Remembering Christmas: 2007

I’m going to do a bit of a “through the years” this December and re-post previous Christmas meditations. I’ll start with my very first Christmas post, the one a few months after I began blogging for the first time.

Life situation: Seth and I had been married for a year, and I was in my first year post-graduation of working as a counselor and pastoral care assistant for two different churches

Here it is –

‘Tis the Season – December 10, 2007longwood gardens Christmas

How would you complete that phrase? “Tis the season … ” To fight crowds in hopes of finding the perfect gifts for that relative who has everything? To make sure you get your Christmas cards out in time? To fill your schedule with holiday parties? To forget what all of this is about: celebrating, giving and receiving gifts, singing carols, decorating your home, attending parties, going to special services and events?

Every year it seems that I fight the same thing — missing Christmas for the hustle and bustle surrounding it. Yet this year has been slightly different. Yes, it’s busy. Yes, I have braved the crowded shops and malls to purchase gifts (and still have a few remaining to buy). We haven’t done Christmas cards — but I want to and plan on at least doing an email Christmas update. So what is different?

A bit more time to reflect. Just a bit. No final exams for the first time in three years has allowed for more time to enjoy this season. To slow down, to remember, to reflect.

At one of the parties of the past week, I was talking to someone about her dinner group that she’s a part of. She made the offhand comment, “It’s so great to meet monthly because that way I don’t have to try to keep up with each person individually.” And for a second, I absolutely agreed with her. It makes sense to my mind that seems programmed to seek efficiency. But is that really love? Or is that viewing people as one more task, obligation, duty?

And imagine if God had decided on the efficient route of salvation. I don’t think it would have involved God becoming a human baby, born in a dingy stable amidst animals. I don’t think it would have meant that Jesus was poor. He could have suddenly appeared in all His glory to be the King of the world, abolishing poverty, sickness and sorrow in an instant and calling all people to follow His reign. Because He’s God, He could have also made all people’s hearts turn toward Him instantaneously.

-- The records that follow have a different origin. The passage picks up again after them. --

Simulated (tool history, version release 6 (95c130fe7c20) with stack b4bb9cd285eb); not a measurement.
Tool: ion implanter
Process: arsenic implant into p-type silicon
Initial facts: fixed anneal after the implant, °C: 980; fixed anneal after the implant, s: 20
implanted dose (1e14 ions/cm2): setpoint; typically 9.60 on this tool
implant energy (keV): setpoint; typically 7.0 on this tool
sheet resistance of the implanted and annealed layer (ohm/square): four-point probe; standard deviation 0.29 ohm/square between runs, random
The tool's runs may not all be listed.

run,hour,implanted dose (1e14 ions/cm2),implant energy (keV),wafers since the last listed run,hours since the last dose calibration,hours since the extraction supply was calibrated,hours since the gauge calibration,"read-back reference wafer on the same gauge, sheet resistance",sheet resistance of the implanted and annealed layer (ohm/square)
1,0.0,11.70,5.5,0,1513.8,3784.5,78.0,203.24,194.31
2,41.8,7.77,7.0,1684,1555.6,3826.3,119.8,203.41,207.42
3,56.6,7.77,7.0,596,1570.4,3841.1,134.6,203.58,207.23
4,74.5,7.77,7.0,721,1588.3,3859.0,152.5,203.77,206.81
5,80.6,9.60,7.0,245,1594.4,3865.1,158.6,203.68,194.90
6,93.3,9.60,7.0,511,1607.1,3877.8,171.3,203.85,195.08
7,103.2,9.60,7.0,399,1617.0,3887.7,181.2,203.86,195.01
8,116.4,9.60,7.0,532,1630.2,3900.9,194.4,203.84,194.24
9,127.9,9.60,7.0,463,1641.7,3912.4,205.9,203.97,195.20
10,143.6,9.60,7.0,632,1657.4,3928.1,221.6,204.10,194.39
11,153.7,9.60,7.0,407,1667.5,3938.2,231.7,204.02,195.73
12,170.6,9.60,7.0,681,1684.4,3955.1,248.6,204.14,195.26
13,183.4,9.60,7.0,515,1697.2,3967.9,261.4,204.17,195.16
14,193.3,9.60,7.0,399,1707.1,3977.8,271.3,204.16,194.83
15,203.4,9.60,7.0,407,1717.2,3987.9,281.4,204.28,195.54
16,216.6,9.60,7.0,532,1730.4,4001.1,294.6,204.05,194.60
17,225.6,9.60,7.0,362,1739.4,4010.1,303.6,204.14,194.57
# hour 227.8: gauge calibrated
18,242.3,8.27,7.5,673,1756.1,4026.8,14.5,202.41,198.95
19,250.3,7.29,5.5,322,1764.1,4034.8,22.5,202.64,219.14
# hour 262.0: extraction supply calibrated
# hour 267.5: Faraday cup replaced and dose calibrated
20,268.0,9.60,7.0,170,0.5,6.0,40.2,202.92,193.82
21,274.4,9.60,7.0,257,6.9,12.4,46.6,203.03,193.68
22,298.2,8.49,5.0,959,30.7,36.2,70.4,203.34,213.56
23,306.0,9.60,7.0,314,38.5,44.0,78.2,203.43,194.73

But He chose instead a path of “inefficiency” as we might label it today. He was born to the poor; His birth announcement came not to the highest officials of the land but to shepherds on the nightwatch. He had to be fully human (while remaining fully God) so He could offer full salvation. The promise of redemption and hope to “a people dwelling in darkness” (from a prophecy in Isaiah 9). And this path ended in excruciating suffering at the cross. Suffering never fits with my definition of efficient.

My challenge as I pause to reflect at moments this year is to remember Christ’s birth — to reflect on this great salvation, this amazing miracle, that came to the humblest and the poorest. To take a break from my efficient goals and actually love the people around me by taking time to enter into their lives wherever they are. This is the mystery of the incarnation.